Elementary Program Nears 15-Year Mark
A friend recently asked me about my 15 years as an elementary educator in natural foods, and if the students' reception of what I teach has changed over time. I thought about how my own youthful enthusiasm has given way to reliance upon the tried and true and, on good days, dedicated leadership. Our organization has had to adjust to farms moving further away from the cities, larger immigrant populations and the commercialization of organic foods.
But have kids changed? Do they respond differently now to lessons on nutrition, sustainable agriculture and natural foods? That answer lies in the changing world the children are growing up in. Three trends affect my teaching: cultural diversity and isolation; a high degree of health expertise among only a few, in contrast to my third issue; a general lack of experience with unprocessed food.

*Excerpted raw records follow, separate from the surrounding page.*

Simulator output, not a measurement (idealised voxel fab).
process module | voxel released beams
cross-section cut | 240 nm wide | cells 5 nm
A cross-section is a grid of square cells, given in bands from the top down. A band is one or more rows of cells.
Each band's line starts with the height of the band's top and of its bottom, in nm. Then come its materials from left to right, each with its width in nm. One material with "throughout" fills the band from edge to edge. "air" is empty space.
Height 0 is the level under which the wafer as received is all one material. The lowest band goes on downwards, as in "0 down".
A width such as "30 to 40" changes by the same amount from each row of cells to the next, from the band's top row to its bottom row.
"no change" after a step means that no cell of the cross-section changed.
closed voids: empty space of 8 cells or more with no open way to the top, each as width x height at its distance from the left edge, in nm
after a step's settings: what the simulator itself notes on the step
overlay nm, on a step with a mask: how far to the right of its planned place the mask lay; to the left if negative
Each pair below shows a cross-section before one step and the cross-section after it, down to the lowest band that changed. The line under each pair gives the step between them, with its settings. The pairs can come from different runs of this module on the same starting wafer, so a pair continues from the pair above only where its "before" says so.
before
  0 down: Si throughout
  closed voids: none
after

Growing Cultural Isolation
Education writer Jonathan Kozol, points out that we have two public education systems - one for well-to-do and one for poorer districts. This may be an oversimplification, but anyone visiting a cross-section of elementary schools in the Twin Cities area will see that his theory holds true. As Minnesota has grown more diverse, so has the dichotomy in schooling.
This pose challenges for children as they learn about food. Cultural isolation accompanies the split in schooling, so that most children have little knowledge of what other people eat. This is not a problem for those few with strong family traditions of cooking, careful shopping and even gardening. However, there are more children, from all cultures, who have limited choices. They are stuck in their eating habits and can not see out.
I observe this every day. An 11-year old asked me recently where she could buy fruit. Most children do not know what tortillas are made of. Some children think all good food comes with sugar, ketchup or hot sauce.
Greater Awareness of Health Issues
While many kids are growing up in a food culture of few choices and flavors, it is also evident that health awareness is increasing in a number of homes. The sponsors of the Midwest Food Connection (the natural food co-ops) have many of these families as shoppers.
I teach more children now whose parents are quite deliberate about food choices. These kids absorb my curriculum at an advanced level, have great knowledge about whole grains and fruits and will tell me what is not allowed in their kitchen.
A number of these families have become key supporters of the Midwest Food Connection. Earlier this year, the mother of a Whittier School student posted a complimentary page on her blog about our Sweets and Sugars lesson. At Lake Harriet School, parents have written grants on two occasions to fund our program for their kids.
Food = Packaging
Many children have trouble identifying food right from the earth, but are experts in what it looks like after industry has packaged it. This has been true for years, but it has reached new extremes. How do most children see a carrot - the quintessential and most beloved vegetable? As little orange tasteless sticks in a bag. To make matters worse, most kids do not even recognize carrot flavor - Ranch dressing is de rigueur! When I take a random assortment of vegetables into even a 4th grade classroom, the children can only identify about half of them. Yet kale and leeks are in every produce department - they aren't a secret.
When I teach vegetable lessons, I cut and serve fresh carrots. Thankfully, the co-ops sell them with green tops, which clearly shows the plant origins. Kids can also eat a nice slice of apple, cut right to the core rather than nibbling around the outside of a huge, flavorless specimen (before discarding it). I am relentless in teaching about grains, lest children graduate from high school thinking that oatmeal comes from wheat.
Let Them Enjoy
The good news is that kids are curious and eager. They want to like food and easily make connections between food, their culture and their bodies. A fresh salad of lettuce, carrots and grated apple, prepared by their own hands, is as invigorating and inspiring today as ever. A friendly invitation to healthful eating can supersede the entrapments of a changing world. We should all keep extending that invitation to our children.
The Wedge, together with five other Twin Cities co-ops, supplies major funding to the Midwest Food Connection. In this past school year, teachers from the organization have visited 50 schools, including these nearby the Wedge: Barton Open, Kenwood, Whittier, City of Lakes Waldorf, Hale, Marcy Open and Emerson Spanish Immersion.